I have for some time now been photographing almost daily from my north facing window which looks out on a series of older office and industrial buildings just north and east of my Chelsea vantage point. The buildings slope upwards in layers which create a gradual delineation of foreground, middle ground, and towering commandingly in the background is the imposing presence of Manhattan's Empire State building. At different times of day, seasons and light conditions the familiar scene has almost an infinite capacity for change and visual wonder. A friend of mine calls this "traveling without moving."
I often think of the experience watching and photographing these varying conditions as observing a mountain range or the sky changing in the american west......where subtle differences start to reveal themselves over time and steady and continued observation yields surprising rewards. Only here the low lying buildings just east of 8th Avenue are my foothills, the brown and grey industrial offices of the flower and garment districts, my mountains, and the Empire State building, a distant peak with the ability to rival McKinley, Kilamanjaro or Fuji with its many moods and faces. The street immediately north of my window, West 24th Street is also one of the few curving roads in Manhattan, and in it's serpentine flow one can easily see a river below the foothills.
I enjoy this mental game and take great pleasure in each day's discovery of this visually fertile terrain.

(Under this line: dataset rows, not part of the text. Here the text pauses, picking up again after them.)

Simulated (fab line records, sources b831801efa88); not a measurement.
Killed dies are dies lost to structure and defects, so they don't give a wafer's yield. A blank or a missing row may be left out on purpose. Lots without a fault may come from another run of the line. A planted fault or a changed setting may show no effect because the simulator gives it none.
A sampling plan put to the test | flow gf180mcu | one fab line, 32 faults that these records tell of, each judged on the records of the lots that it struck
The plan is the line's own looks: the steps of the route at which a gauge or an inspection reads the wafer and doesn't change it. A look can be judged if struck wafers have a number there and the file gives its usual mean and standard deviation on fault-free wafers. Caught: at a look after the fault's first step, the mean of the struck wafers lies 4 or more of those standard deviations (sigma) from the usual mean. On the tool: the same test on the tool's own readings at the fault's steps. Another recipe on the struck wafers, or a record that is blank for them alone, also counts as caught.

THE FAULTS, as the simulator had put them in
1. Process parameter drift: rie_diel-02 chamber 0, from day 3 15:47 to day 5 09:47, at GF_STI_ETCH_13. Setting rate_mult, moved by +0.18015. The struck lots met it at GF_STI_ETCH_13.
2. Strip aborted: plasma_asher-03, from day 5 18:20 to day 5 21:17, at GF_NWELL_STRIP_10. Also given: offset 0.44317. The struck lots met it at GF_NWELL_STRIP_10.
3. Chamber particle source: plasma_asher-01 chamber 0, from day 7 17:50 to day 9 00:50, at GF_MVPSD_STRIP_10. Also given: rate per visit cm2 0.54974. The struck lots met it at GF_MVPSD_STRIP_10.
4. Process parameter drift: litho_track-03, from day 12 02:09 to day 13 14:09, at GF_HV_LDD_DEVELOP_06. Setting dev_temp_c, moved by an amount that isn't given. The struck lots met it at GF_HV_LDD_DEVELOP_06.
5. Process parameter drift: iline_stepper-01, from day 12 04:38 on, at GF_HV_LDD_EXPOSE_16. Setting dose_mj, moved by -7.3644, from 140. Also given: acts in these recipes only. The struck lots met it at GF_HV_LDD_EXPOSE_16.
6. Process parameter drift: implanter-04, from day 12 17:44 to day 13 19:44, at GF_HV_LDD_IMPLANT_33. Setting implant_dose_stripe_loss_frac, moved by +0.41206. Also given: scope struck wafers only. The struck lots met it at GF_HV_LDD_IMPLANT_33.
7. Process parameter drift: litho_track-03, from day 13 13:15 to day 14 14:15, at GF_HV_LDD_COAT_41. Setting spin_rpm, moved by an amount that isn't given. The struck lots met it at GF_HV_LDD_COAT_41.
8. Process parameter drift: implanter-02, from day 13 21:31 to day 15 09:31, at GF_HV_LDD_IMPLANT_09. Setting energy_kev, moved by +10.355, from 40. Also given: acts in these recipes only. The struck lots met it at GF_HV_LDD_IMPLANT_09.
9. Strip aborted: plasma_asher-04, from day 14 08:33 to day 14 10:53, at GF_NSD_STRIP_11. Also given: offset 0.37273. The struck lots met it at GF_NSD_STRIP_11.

When I was a teenager just beginning to play with a camera as a serious hobby, one of the first photography books I was given was Ruth Orkin's, "A World through my Window." Years later when I actually met Ruth and had a chance to peak through her famous window, I remember being in awe by the photographer's ability to capture and make apparent that which unfolds around, and passes by us each and every moment. A visual language which has the ability to uplift and inspire even through seeing the mundane in new ways. Perhaps I am remembering that feeling a bit with each of these photos.